So, then, once again: Why are American Jews so opposed to public religious expressions? Moreover, this opposition exists not only to government-sponsored religious expression. For example, many Jews are avid supporters of substituting “Happy Holidays” for “Merry Christmas” or “holiday party” for “Christmas party.”
I think there are four reasons.
One is antipathy to Christianity. Most Jews just don’t like Christianity. They associate it with centuries of anti-Semitism, and therefore believe that a de-Christianized America will be a much more secure place for them.
Second, many American Jews feel “excluded” when Christianity is expressed in public.
A third reason is antipathy to religion generally. Most Jews are little more positively disposed to Orthodox Judaism than they are to traditional Christianity.
That leads to reason four: a fervent belief in secularism. Most American Jews believe in secularism as fervently as Orthodox Jews believe in the Torah or traditional Christians believe in Christ.
Roman Catholic William A. Donohue writes in 2005:
Ever since Rabbi Shmuley Boteach and I squared off against each other on the December 8 edition of MSNBC’s “Scarborough Country,” there has been considerable chatter over my comment, “Hollywood is controlled by secular Jews who hate Christianity in general and Catholicism in particular.”
Context is always important, so let’s take a look at it. Just before I spoke, Boteach mocked “The Passion of the Christ,” saying, “It really should win the World Wrestling Federation Oscar for best movie. It’s a guy for two hours being kicked, beaten, his blood gushing everywhere. It’s just a diabolical, criminal, violent mess.” Thanks, Shmuley, for being so sensitive about that “guy.”
In the same segment that I made this remark, I also said the following: “You have got secular Jews. You have got embittered ex-Catholics, including a lot of ex-Catholic priests who hate the Catholic Church, wacko Protestants in the same group….” Later in the debate, I said, “There are secularists from every ethnic and religious stock,” and when people talk about Hollywood, they are “talking mostly about secular Jews.”

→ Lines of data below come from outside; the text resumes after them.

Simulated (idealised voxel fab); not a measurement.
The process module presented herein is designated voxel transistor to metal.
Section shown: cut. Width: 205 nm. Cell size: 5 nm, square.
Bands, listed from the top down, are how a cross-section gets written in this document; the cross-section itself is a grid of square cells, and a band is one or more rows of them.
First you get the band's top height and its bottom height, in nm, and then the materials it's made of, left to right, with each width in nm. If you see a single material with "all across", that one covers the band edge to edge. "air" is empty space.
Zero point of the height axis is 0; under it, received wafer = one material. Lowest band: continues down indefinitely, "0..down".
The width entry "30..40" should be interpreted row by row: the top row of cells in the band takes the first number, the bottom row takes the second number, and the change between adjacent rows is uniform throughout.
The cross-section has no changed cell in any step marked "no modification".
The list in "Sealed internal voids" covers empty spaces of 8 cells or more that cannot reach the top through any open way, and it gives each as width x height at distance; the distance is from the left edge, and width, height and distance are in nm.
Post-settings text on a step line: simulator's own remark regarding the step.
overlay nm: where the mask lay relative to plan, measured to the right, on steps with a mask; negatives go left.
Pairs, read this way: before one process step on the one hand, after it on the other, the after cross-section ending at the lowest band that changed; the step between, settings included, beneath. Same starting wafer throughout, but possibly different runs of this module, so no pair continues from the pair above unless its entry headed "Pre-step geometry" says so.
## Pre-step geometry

In short, I did not single out secular Jews as some have said. Nonetheless, I do regret using the verb “controlled,” and that is because it suggests that there is some kind of cabal among secular Jews. That’s nonsense. But is there a segment of the secular Jewish community that is anti-Catholic? Absolutely.
The day after our debate, Boteach was kind enough to have me on his radio show to mix it up again. During the course of that conversation, I admitted that there was a segment of the Catholic community that is anti-Semitic. I then asked him if he would agree that there is a segment of the secular Jewish community that is anti-Catholic, and he denied it without equivocation. That’s also nonsense.
Now consider what the New York Times said about “The Passion” on June 24: “Significantly, in the movie industry, which tends to be liberal and secular in outlook, as well as disproportionately Jewish, few people interviewed about ‘The Passion’ said they had actually seen the movie.” Is this not a softer way of saying what I said, at least in part?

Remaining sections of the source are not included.